In order to control for unmeasured influences on yield at each location, authors using historical aggregated yield statistics typically use first differencing or fixed effects rather than a simple cross-sectional approach. However, in our analysis, because we have modeled data, we can control for all location-specific variables in the statistical analysis. That is, when running DSSAT, we fix farm-management practices to be identical at all locations. The only things that differ are the climate and the soils. DSSAT produces the same yield for any two locations in the world if both locations have the same soil and daily climate. Therefore, it is appropriate to forego fixed effects models and instead run cross-sectional regressions for each of the 18 soils in our study area, which we do.
A crop model such as DSSAT can be trained to mimic conditions in a farmer's field with careful observation of management practices, a good knowledge of the soils and cultivar, and an accurate measure of soil starting conditions such as water and nutrient content. When using DSSAT over such a large, heterogeneous area, local conditions cannot be reproduced due to lack of information, so the best generalizations possible are made. However, when using DSSAT—or the corresponding emulator—for this kind of analysis, researchers doing this kind of work trust that by keeping farm management practices constant, they can reasonably predict yield changes due to climate change, which is the goal of the analysis.
One of the advantages of running a separate regression for each soil type rather than including soil parameters in one big regression—unless interaction terms between soils and precipitation is included—is that it allows much more varied response of yield to precipitation based on the soil. Crops grown in soils that retain moisture well would presumably need less precipitation than crops grown in soils that are poor in water retention. The secondary purpose of emulators is to be able to simplify the relationship between climate and yield so that it can be understood more intuitively than the complex processes programmed into crop modeling software.
In the model used to build the emulator for each crop, let m index the month in relationship to the planting date (e.g., the first 30 days after planting is considered month 1); T represent the mean daily maximum temperature for the month; and P represent the total precipitation in the month. In numerous studies of climate impact on agriculture, authors focus almost entirely on some measure of temperature and some measure of precipitation. We opted for using monthly values because they are readily available from climate models. We chose mean daily maximum temperature for the month because we found it to be slightly more intuitive and since it is usually the high temperatures that reduce potential yields. In previous work, we attempted to include an additional temperature measure—mean daily minimum temperature—but because it is highly correlated with the mean daily maximum temperature, it did not lead to very much improvement in the fit of the model.
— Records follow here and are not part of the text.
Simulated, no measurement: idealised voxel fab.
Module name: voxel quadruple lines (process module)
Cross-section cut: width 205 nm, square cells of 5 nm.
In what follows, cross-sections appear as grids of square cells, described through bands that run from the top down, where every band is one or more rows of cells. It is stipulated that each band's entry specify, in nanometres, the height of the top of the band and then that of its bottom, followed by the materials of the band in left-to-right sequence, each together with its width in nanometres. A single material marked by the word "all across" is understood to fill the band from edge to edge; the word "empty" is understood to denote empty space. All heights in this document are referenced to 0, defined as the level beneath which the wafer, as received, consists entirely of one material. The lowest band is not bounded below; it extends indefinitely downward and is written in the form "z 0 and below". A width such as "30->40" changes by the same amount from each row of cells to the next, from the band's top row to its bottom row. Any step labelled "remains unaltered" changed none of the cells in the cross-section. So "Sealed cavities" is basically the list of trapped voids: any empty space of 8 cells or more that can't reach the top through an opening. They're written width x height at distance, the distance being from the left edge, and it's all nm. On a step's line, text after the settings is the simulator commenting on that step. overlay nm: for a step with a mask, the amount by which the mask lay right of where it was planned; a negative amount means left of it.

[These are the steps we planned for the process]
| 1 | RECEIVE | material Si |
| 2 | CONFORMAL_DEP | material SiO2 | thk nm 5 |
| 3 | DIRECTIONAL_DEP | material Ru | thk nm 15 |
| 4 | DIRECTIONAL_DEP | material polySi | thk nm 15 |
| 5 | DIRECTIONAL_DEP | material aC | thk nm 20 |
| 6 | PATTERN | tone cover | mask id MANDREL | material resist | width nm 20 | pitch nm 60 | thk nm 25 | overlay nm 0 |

It would be possible to run regression variables at shorter time intervals than a month, but the advantage of doing that is limited, because only inter-annual variation could be rescaled, since the smoothed MIT-IGSM data came as monthly data. Shorter time intervals also present challenges interpreting the results. Weekly data, for example, would require 4 times as many parameters. It would also be possible to use longer time intervals, such as 2-month, 3-month, or entire growing season values. This would blur some of the impacts of climate on yields since plants change in their reaction to climate depending upon their phase of growth.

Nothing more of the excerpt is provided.